Friday, February 11, 2011

Drop off, pick up, dust myself off











This last image is the one I lead with yesterday.  It's the moment that Hawk realizes something is different.  Mommy and Daddy are gone.  He is on his own.

You might be surprised to know that I didn't cry.  Somewhere between filling his cubby with his nap time things and dropping off his lunch then walking to the adjoining playground space I did crack.  Just a little.

I sucked in through my teeth, turned my back on Rooster who was beside me, and stared at the bare limbs of a small tree, the bright gray sky a bare palette behind.  I swallowed hard and thought, "You can do this," and walked back to my boy whose excited hopping was causing his hand-me-down pants to slip.

I rolled over his waistband and let him in through the gate.  We said hi to the teachers we'd met over the previous weeks and the director came to talk to us to reassure us that if Hawk was distressed when we left they would be there for him.

Naturally Hawk was already playing with the tractors he so loves and didn't think anything was amiss.  I called him over to give him a hug and a kiss and he did so sweetly.  Then Daddy.

Then we left.  And, well, you all know the rest

What you don't know is how barren I felt as I drove away.  How lost. 

I went to a coffee shop to kill some time before an appointment, came home, went to another appointment, then to another coffee shop; and listed through the hours.  Tick tock.  Tick tock.  Tick fucking tock.

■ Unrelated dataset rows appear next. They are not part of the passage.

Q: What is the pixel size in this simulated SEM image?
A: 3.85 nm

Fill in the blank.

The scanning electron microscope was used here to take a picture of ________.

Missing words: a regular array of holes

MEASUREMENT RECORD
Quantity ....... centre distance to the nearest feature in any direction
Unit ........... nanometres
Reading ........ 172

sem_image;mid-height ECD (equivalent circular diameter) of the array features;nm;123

The timing is right for this, divorce or no divorce, but I wasn't banking on having every other aspect of my entire life also different when my baby moved on to the next stage of his development.  And yesterday marked the dumping of the last vestige of my old life.

It is irrevocably gone.

All of it.

Every single piece.

In four weeks my entire life has been heaved over my head and thrown.

I couldn't wait to go pick him up at 5.  I missed his little face and energy and the way he likes to say, "I do love you, Mommy."  It was like I had been lost at sea all day and he was my lighthouse.  My 3 foot tall, gassy, funny, tempestuous, darling, inquisitive, demanding, loving little lighthouse.

It's a testament to something -- the universe, my parenting, Hawk, I don't know -- that when I called the school at 2 to check in the director told me that Hawk had only cried those couple of minutes and fell right into step with the other children, even calling him over to play with the tractors.  He got his own lunch, picked a place to eat, and fell asleep immediately at nap time.   

He felt safe there away from me and without me, I thought.  The boy is securely attached.  I'm doing my job right.

And when I finally arrived at the playground he was standing feet from the gate looking away.  I called to him and he ran into my arms, an enormous grin splitting his face.  He was sopping wet from his butt down, his shoes muddy.  The cuffs of his shirt were stained and his hands were filthy.  He looked amazing.

"You came back!!" he shouted gleefully and squeezed my neck tighter.

"Of course I did, baby, Mama will always come back."  I stood up and said, "Let's go get your things.  It's time to go."

"Ok!" he replied and he ran off like he actually knew what he was doing.  A little boy, not a baby.  He took me to a back gate and then a teacher met us and set up his outside cubby.  He'd picked a green cover and a silver pen with which to have his name written.  I've never seen him looking more proud of himself.  He had a cubby!  She explained that it would hold outside things.  He nodded and sprinted off around the corner.  I followed.

Little elfin picnic tables were scattered about under a canopy.  "Where did you sit for lunch, baby?"

"Right here!" he announced with a pat to a teeny little bench.

He expertly opened the back door to the house and we gathered his things; his backpack from the (elfin) kitchen table, his blankie from his indoor cubby.  He was so fucking happy to be running around in his new place with his mommy.  I could just feel it radiating from him.

I'd brought some spare pants for him knowing they'd let the kids play in the mud and rain and I peeled off his sodden ones and wrapped him in a warm blanket in his car seat.  I took pictures of his hands.  Proof of his glorious first day at school.  My heart was at once broken and soaring.

Traffic was bad and we chatted for a while.  He had played with Kaylie and Andrew and a boy whose name he couldn't remember, but had worn a red shirt.  He had also, "Pwayed and pwayed and pwayed."  Then we sat in silence.

"Do you want the radio on?"

"No."

"Do you want to talk about your day some more?"

"No."

"Do you want to just chill for a while?"

"Yes.  And I'm hungry.  I want food.  And I want to go back and pway some more."


It's true that I am alone in all of this, but I at least have the great pleasure of navigating all of it with him under my wing.  My sweet, sweet baby Hawk.